Support for Spark 3.4.0
psolomin opened this issue ยท 9 comments
I've tried this connector with Spark 3.4.0 on Java 17 and it seems working for basic write and read operations. Is there a full test set anywhere which must run before Spark 3.4.0 support is added in the README?
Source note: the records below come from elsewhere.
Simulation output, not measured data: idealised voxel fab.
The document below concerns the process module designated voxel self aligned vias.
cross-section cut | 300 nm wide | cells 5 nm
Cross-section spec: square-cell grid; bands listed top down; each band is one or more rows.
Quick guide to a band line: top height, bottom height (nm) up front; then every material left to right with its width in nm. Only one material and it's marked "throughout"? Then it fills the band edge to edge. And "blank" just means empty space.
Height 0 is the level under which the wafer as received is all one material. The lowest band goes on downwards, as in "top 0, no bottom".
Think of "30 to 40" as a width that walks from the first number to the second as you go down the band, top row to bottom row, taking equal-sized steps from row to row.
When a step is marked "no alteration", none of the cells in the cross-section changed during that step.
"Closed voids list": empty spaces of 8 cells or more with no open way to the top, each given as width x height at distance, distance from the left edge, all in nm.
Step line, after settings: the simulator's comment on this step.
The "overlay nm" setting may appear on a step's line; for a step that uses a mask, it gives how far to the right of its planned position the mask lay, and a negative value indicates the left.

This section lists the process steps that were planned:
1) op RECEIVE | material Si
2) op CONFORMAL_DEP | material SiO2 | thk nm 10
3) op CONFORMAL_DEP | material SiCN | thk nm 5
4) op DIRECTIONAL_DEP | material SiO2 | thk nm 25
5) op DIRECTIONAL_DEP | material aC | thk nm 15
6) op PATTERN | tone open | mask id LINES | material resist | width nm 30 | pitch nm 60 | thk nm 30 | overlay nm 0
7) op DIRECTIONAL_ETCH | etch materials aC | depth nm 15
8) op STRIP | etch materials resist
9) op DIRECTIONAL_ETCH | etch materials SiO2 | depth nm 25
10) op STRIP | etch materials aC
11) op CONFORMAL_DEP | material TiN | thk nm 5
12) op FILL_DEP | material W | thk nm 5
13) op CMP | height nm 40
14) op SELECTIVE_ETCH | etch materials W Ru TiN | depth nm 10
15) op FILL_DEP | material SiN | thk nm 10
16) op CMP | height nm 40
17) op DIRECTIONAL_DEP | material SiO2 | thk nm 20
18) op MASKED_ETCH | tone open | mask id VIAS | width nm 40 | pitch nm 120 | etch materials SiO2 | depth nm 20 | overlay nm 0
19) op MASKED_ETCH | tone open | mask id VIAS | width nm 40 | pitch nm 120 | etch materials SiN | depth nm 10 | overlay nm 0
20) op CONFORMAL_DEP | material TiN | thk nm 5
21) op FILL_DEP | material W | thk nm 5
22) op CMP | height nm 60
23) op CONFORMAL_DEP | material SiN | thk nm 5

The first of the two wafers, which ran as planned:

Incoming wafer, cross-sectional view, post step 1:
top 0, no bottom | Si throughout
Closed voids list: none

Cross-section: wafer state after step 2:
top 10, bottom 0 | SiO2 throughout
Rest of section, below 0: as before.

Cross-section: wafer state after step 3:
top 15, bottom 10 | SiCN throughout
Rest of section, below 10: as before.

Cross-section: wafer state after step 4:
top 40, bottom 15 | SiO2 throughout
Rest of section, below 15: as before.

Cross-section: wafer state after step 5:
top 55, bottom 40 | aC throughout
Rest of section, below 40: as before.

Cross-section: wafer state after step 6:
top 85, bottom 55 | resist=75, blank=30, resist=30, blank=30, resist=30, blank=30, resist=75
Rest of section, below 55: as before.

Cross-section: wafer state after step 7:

P.S.: I needed to exclude Scala dependency:
implementation("com.microsoft.azure:spark-mssql-connector_2.12:1.3.0-BETA") {
exclude group: 'org.scala-lang'
}
Otherwise it was conflicting with Spark's scala 2.12.17
@psolomin Can you elaborate on how to exclude Scala dependency? What file should I add your snippet to? I am new & trying to set up pyspark 3.4.0 on my local machine.
Hello @hlngo
What file should I add your snippet to?
It's in my build.gradle
- I use Gradle to create a set of jars for Spark to use. Here's a part of my build.gradle
file:
configurations {
userLibs.extendsFrom implementation
}
dependencies {
// this are used for spark.driver.extraClassPath and spark.executor.extraClassPath
userLibs("com.microsoft.azure:spark-mssql-connector_2.12:1.3.0-BETA") {
exclude group: 'org.scala-lang'
}
}
task copyUserDeps(type: Copy) {
from configurations.userLibs
into "${userDepsLocation}"
}
When I run ./gradlew copyUserDeps
it fetches stuff under dependencies
+ all transitive dependencies (except Scala) and puts them into userDepsLocation
which I configure.
Then, when I run my apps, I use:
spark-submit ... --conf spark.driver.extraClassPath="$userDepsLocation/*" --conf spark.executor.extraClassPath="$userDepsLocation/*"
Hope it helps.
Trying the same thing, but problems on writing:
java.lang.NoSuchMethodError: 'org.apache.spark.sql.types.StructType org.apache.spark.sql.execution.datasources.jdbc.JdbcUtils$.getSchema(java.sql.ResultSet, org.apache.spark.sql.jdbc.JdbcDialect, boolean)'
Tried on jdk8 and 11
Hi @zhukovgreen
I did not see this when tried inserting into a table of primitives. What was your Spark DF schema you attempted to insert? Did that insertion into MS SQL work with previous versions of Spark?
Hi @psolomin.
With the previous version of spark it was working. I had the following write config:
options = {
'truncate': 'true',
'batchsize': 1000000,
'tableLock': 'true',
'numPartitions': 25,
'use_bulk_copy': True,
'schemaCheckEnabled': 'true',
'driver': 'com.microsoft.sqlserver.jdbc.SQLServerDriver',
'username': 'uname',
'password': '****',
'url': 'jdbc:sqlserver://mymssqlserver:1433;database=DB;encrypt=true;trustServerCertificate=true;',
'dbtable': 'dbo.QueueItemTrainingRecommend',
'batchSize': 100000,
'checkConstraints': 'true',
'reliabilityLevel': 'BEST_EFFORT',
}
I was writing using:
to_write.write.format("com.microsoft.sqlserver.jdbc.spark").options(**options).mode("overwrite").save()
The schema of the to_write df is:
root
|-- Comp: string (nullable = true)
|-- Empl: string (nullable = true)
|-- UniqueId string (nullable = true)
|-- WorkData: string (nullable = true)
|-- CreatedAt: timestamp (nullable = true)
.
Reading the exception I see that it has one boolean as last argument, but in spark 3.4 the signature has changed and it has two boleans.
See :
Thanks for sharing the details @zhukovgreen !
I think, in all my use cases timestamps were passed to MS SQL as strings. If I bump into the same issue I will think of forking and patching this.
Any timeline for release of this connector for Spark 3.4 with Scala 2.13 and Java 17 support?
@zhukovgreen just a follow-up:
I've tried inserting timestamp
Spark types into smalldatetime
column, and it worked fine. I will run further checks there anyway though.
Note: In my use-cases, I don't let Spark creating tables, they are created via plain SQL in a different tool, with indexes, etc. Spark only writes there.
thanks @psolomin, then consider my comment as resolved. I will double-check my case once the spark3.4 is ready to use. Make sense?